One of the prettiest pieces of music you will ever hear in your life. Truly inspired from on high.
From Infogalactic:
It was the last of twelve falsobordone Miserere settings composed and chanted at the service since 1514 and is the most popular: at some point, it became forbidden to transcribe the music and it was allowed to be performed only at those particular services, thus adding to the mystery surrounding it. Writing it down or performing it elsewhere was punishable by excommunication.[1] The setting that escaped from the Vatican is actually a conflation of verses set by Gregorio Allegri around 1638 and Tommaso Bai (also spelled “Baj”; 1650–1718) in 1714.
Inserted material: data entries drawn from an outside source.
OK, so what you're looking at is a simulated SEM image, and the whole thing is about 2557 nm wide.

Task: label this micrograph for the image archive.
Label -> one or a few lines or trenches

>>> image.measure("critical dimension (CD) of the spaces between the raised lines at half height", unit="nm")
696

Three authorized copies of the work were distributed prior to 1770: to the Holy Roman Emperor, Leopold I; to the King of Portugal; and to Padre (Giovanni Battista) Martini.[1] However, none of them succeeded in capturing the beauty of the Miserereas performed annually in the Sistine Chapel. According to the popular story (backed up by family letters), the fourteen-year-old Mozart was visiting Rome, when he first heard the piece during the Wednesday service. Later that day, he wrote it down entirely from memory, returning to the Chapel that Friday to make minor corrections. Less than three months after hearing the song and transcribing it, Mozart had gained fame for the work and was summoned to Rome by Pope Clement XIV, only instead of excommunicating the boy, the Pope showered praises on him for his feat of musical genius and awarded him the Chivalric Order of the Golden Spur.[2] Some time during his travels, he met the British historian Charles Burney, who obtained the piece from him and took it to London, where it was published in 1771. The work was also transcribed by Felix Mendelssohn in 1831 and Franz Liszt, and various other 18th and 19th century sources survive. Since the lifting of the ban, Allegri’s Miserere has become one of the most popular a cappella choral works now performed.[citation needed]
The original ornamentation that made the work famous were Renaissance techniques that preceded the composition itself, and it was these techniques that were closely guarded by the Vatican. Few written sources (not even Burney’s) showed the ornamentation, and it was this that created the legend of the work’s mystery. However, the Roman priest Pietro Alfieri published an edition in 1840 with the intent of preserving the performance practice of the Sistine choir in the Allegri and Bai compositions, including ornamentation.